Theatre review: The Merchant of Venice - director Rachel Ditor deserves her own curtain call
|Written by Mark Robins|
|Monday, 20 June 2011|
Rachel Ditor is one brave director. Not only does she take on Shakespeare's anti-Semitic The Merchant of Venice without apology, she revels in a sensual relationship between Antonio and his friend Bassanio.
The anti-Semitism within The Merchant of Venice is a difficult topic, but director Ditor has decided to let Shakespeare tell his story without any attempt at tempering that uncomfortable feeling when our modern sensibilities kick in. She wisely takes no sides here and does nothing to gloss over those moments that leave us squirming in our chairs. Richard Newman takes up Ditor's mantel with an unrepentant Shylock, uncompromising in his portrayal of the moneylender who is determined to get his pound of flesh.

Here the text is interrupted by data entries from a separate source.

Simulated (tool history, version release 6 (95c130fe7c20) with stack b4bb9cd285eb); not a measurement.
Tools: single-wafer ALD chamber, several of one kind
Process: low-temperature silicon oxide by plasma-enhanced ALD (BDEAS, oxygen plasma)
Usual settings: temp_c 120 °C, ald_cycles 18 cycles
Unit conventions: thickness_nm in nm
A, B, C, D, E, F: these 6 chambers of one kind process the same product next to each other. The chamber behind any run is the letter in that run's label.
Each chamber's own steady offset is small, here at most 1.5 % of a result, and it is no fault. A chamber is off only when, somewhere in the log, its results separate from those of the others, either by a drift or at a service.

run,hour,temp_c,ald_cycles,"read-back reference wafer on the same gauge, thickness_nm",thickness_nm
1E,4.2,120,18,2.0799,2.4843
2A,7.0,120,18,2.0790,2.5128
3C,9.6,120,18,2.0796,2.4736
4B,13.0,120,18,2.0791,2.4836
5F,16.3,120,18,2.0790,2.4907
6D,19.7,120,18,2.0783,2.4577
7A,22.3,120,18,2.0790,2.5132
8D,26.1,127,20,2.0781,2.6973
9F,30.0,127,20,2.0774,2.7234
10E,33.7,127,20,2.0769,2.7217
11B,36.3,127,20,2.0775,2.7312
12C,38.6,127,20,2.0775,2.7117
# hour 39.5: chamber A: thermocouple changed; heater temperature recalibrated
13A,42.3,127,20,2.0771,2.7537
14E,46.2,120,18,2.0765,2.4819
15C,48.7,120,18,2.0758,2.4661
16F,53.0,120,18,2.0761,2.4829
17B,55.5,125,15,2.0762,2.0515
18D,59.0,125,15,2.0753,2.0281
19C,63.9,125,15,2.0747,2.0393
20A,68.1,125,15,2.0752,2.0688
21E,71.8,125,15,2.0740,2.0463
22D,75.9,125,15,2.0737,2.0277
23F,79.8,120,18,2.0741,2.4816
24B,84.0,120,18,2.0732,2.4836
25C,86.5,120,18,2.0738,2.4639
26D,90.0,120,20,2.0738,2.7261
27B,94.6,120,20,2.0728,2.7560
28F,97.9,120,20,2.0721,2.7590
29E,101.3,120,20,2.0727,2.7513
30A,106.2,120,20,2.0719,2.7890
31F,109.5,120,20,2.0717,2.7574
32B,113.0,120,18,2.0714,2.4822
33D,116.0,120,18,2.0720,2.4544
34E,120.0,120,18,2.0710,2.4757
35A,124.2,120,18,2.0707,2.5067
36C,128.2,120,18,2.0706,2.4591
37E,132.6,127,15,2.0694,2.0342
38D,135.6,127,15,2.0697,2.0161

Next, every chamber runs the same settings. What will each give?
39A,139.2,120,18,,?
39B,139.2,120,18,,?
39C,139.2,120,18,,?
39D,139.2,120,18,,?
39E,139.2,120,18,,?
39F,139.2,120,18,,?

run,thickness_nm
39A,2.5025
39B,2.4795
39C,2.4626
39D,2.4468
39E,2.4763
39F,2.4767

But while Ditor and Newman give us the straight goods on the Shylock story, it is in the less-than-straight goods between Charlie Gallant's Bassanio and Duncan Fraser's Antonio that held the most surprise. With an underlying sexual tension, Ditor had me wondering if the attraction between Bassanio and Antonio was mutual, or whether Bassanio was simply playing Antonio. It is not until the final moment of the play, as Bassanio is about to leave with Antonio looking longing after him, Ditor freezes the action for just a moment and we wait to see the truth.
Gallant's Bassanio is complex, from all outwardly appearance the confident friend but inwardly knowing and calculating at his only chance is to marry the wealthy Portia (Lindsey Angell); he may play at the devoted friend to Antonio and loving husband to Portia but I couldn't help but think he ultimately manages to screw both Antonio and Portia, making him an indiscriminate gigolo. Fraser, by contrast, gives his Antonio a melancholy that is deeply felt, coupled with an obvious yearning for Bassanio that could never be realized.
The wooing of Portia helps lighten the mood. First up is another hilarious performance from Luc Roderique as the Moroccan Prince. Roderique is proving himself quite the comedic Shakespearean actor after his hilarious performance in As You Like It. John Murphy gives an equally comical turn as the Spanaird Aragonian, whose lisping thick Spanish accent is made even funnier by Kayvon Khoshkam on a mandolin.
Ryan Beil, Shawn Macdonald and David Marr as friends to Antonio and Bassanio manage both the comedy and the tragedy in the roles their characters play in Shylock's downfall. Macdonald and Marr even manage a couple of decent Italian opera pieces.
Amongst the women Luisa Jojic gives life to Shylock's conflicted daughter Jessica and Lindsey Angell gives both an elegant grace to Portia as she faces her suitors and a determination as she and Nerissa (Amber Lewis) set out to save Antonio and test their husbands.
Despite all that it had going for it, there seemed a sluggishness to act one. At nearly one and a half hours at times the pacing made me feel all of it. Fortunately, the shorter act two flew by with great speed as if the cast had downed a couple Red Bulls during intermission.
Sound issues inside the new mainstage tent are still hampering actors here as they were with As You Like It. Although, given our different location in the theatre on Saturday night, it wasn’t quite as prevalent.
Having set the play in 1870s Italy, Mara Gottler is able to take full advantage giving us some beautiful gowns for the women and equally beautiful suits for the men.
The success of this production of The Merchant of Venice rests squarely on the shoulders of its director, Rachel Ditor. She should have taken a curtain call Saturday night.